Shangguan Wan’er, Wu’s minister and speech writer, once regarded as the greatest poet of her generation, remained a power-broker after Wu’s death, and latched on to Wu’s grand-daughter Anle as a possible second empress regnant. Anle was brought down in a palace coup by Wu’s daughter and grandson, but the daughter, Princess Taiping, clung on to her own power base for several more years before her ally betrayed her. Depending on how you define it, the “historical period of female power” either spanned Wu’s adulthood and aftermath, c.650-713, or just the last two decades of that period – her years as empress regnant, and the “second generation” of the women who tried to emulate her. After 713, Wu would be vilified for twelve hundred years. It was only in the 20th century, and even then initially for shady political reasons, that Wu began to be reclaimed as a feminist icon, and her period in power regarded as anything but a woeful mistake.

Doran takes as her starting point the Biographies of Exemplary Women from the Han dynasty, because for centuries this book served as the template for good female behaviour. It was a touchstone for all the (male) historians who wrote about Wu and her imitators, and formed the basis of their disapproval. She also examines the life of Empress Dugu of the Northern Zhou, who controversially insisted on monogamy from her imperial husband – regarded by medieval protocol wonks as a “fatal mistake” sure to undermine palace harmony and dynastic vigour. In doing so, she points to the glorious chaos of the century before the Tang dynasty, when a series of tin-pot and occasionally barbaric dynasties contended to become the new Sons of Heaven, with a set of intrigues sufficient to make Game of Thrones look like Emmerdale.

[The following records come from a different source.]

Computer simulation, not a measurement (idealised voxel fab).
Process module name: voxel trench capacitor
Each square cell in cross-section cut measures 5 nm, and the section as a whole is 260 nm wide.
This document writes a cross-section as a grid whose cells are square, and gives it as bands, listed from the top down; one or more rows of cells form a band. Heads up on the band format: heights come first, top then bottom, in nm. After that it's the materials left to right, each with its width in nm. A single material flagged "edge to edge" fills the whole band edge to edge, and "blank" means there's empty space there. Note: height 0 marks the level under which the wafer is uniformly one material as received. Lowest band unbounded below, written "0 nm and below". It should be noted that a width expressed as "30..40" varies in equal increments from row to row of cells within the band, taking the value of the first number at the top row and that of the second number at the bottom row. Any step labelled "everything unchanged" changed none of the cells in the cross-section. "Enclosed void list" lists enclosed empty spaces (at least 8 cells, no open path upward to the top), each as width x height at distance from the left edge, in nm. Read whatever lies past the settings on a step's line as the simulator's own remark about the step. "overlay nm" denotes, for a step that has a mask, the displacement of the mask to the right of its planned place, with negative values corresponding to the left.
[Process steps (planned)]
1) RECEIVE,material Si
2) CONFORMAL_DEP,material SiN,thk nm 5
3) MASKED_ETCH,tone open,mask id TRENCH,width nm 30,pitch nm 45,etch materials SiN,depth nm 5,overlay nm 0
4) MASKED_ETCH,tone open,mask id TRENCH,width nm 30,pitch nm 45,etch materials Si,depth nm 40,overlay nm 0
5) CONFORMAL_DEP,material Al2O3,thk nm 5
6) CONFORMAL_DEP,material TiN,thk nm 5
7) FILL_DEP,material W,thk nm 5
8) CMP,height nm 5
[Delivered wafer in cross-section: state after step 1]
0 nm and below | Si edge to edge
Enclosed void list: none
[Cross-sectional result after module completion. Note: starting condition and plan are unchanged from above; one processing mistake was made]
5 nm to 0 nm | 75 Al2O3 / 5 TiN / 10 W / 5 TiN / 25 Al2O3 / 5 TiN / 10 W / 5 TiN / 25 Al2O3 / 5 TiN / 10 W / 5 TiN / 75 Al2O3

Doran moves on to the reigns of Wu’s sons Zhongzong and Ruizong, and the kind of poetry and imagery that was popular in a world where their mother really ran the show. As Wu began manipulating the news of her era – Fortean phenomena, observations and media, all pointing to a coming paradigm shift – she pushed an agenda rooted in incredibly modern terms. As she argued at the epochal feng-shan sacrifice in her husband’s day, if the world was truly a constant cycle of yin and yang, dark and light, female and male, then women deserved an equal shot at public life, at power, and ceremonial roles. This, in the eyes of her chroniclers, was her dreadful sin, daring to push an equality agenda in a patriarchal world. Doran uncovers delightfully obsequious comments from fawning poets and courtiers, keen to praise Wu and her imitators for simply showing up, for their grace and their wondrous cultural achievements. She also delves deep into the surviving works of Shanggaun Wan’er, and their place in the history of Chinese poetry.

Then things get weird, as Doran examines the Comprehensive Record of Affairs Within the Court and Without, a Tang dynasty fantasy in which a minister is sent to hell over a bureaucratic mistake, witnesses the future of the Ruizong Emperor, and is then restored to the human world in time to live through it all, like some medieval Chinese variant on Back to the Future. She also reports on a common Fortean phenomenon in Wu’s era – transsexual chickens, regarded by Wu’s cronies as examples of her greatness, and by her detractors as symbols of the awfulness of the age. In once farcical scene, a courtier recalls the presentation of a three-legged fowl to Wu, who insists it is an auspicious event worthy of note in the dynastic chronicles, even as her son Ruizong points out that one of the legs is clearly fake. Wu tells him to shut up, but even as she does, the leg falls off.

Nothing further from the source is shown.